Seattle Waterfront’s much-anticipated Pier 58 has been making strides since it first broke ground in 2022. Beached between the Seattle Aquarium and Miner’s Landing, the pier’s rebuild and redesign aims to reshape how people interact and experience Seattle’s new waterfront.
Ready for a whale of a time? Here are some of Pier 58’s newest features:
The playground
Designed using community feedback, the new playground structures merge three initial concepts presented by locals: pier piles, waves, and sea creatures. The pièce de résistance is the playground’s 25-ft tall, jellyfish-shaped climbing tower, flanked by an 18-ft slide, crab wobble boards, and a “kelp forest.”

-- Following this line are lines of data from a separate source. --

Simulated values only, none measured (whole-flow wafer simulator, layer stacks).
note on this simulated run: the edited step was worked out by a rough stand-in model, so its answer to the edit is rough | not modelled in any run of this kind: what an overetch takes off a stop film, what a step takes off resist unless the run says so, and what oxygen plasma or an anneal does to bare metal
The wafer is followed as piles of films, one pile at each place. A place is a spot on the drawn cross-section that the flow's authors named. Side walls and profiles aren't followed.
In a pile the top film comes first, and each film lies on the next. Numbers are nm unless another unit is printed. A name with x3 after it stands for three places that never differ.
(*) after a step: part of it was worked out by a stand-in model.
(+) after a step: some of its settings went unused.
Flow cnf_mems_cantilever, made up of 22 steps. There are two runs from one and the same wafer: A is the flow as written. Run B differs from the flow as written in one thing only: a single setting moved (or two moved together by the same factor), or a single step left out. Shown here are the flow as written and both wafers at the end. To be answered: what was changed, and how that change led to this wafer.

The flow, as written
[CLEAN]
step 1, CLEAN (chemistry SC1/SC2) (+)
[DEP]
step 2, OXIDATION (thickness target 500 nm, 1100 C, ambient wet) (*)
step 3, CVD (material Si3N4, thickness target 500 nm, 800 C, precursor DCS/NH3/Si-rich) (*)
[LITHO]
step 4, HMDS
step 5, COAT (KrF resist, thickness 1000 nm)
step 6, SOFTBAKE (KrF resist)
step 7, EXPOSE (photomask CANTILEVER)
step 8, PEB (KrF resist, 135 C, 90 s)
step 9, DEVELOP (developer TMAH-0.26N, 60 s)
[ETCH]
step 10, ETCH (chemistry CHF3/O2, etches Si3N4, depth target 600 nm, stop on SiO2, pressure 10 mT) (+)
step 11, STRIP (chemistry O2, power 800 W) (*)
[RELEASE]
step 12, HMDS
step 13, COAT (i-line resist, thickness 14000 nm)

In addition to its artistic elements, the play area accommodates wheelchair navigation and includes accessible interactive features around the main jellyfish structure.
Neighboring benches offer parents chaperoning visibility and views of Elliott Bay — and on a clear day, the Olympic mountain range.
Community amenities
Aside from the playground, a communal area for all ages will include the following features:
- Permanently installed benches
- A tree grove dividing the pier from Alaskan Way traffic
- A landscaped, elevated lawn
- Plaza space between the play area and lawn
- A restored version of the Fitzgerald Fountain (which went overboard when the original pier collapsed)
- Public restrooms with six all-gender stalls just across from the pier
Come spring of 2025, Pier 58 will open to the public along with new park promenade bike lanes, art installations by Puyallup Artist Qwalsius-Shaun Peterson, and a series of Waterfront Park Grand Opening celebration events.
It’s shore to be a good time.... sea what we did there? Sorry, we couldn’t kelp ourselves. It’s over-krill at this point.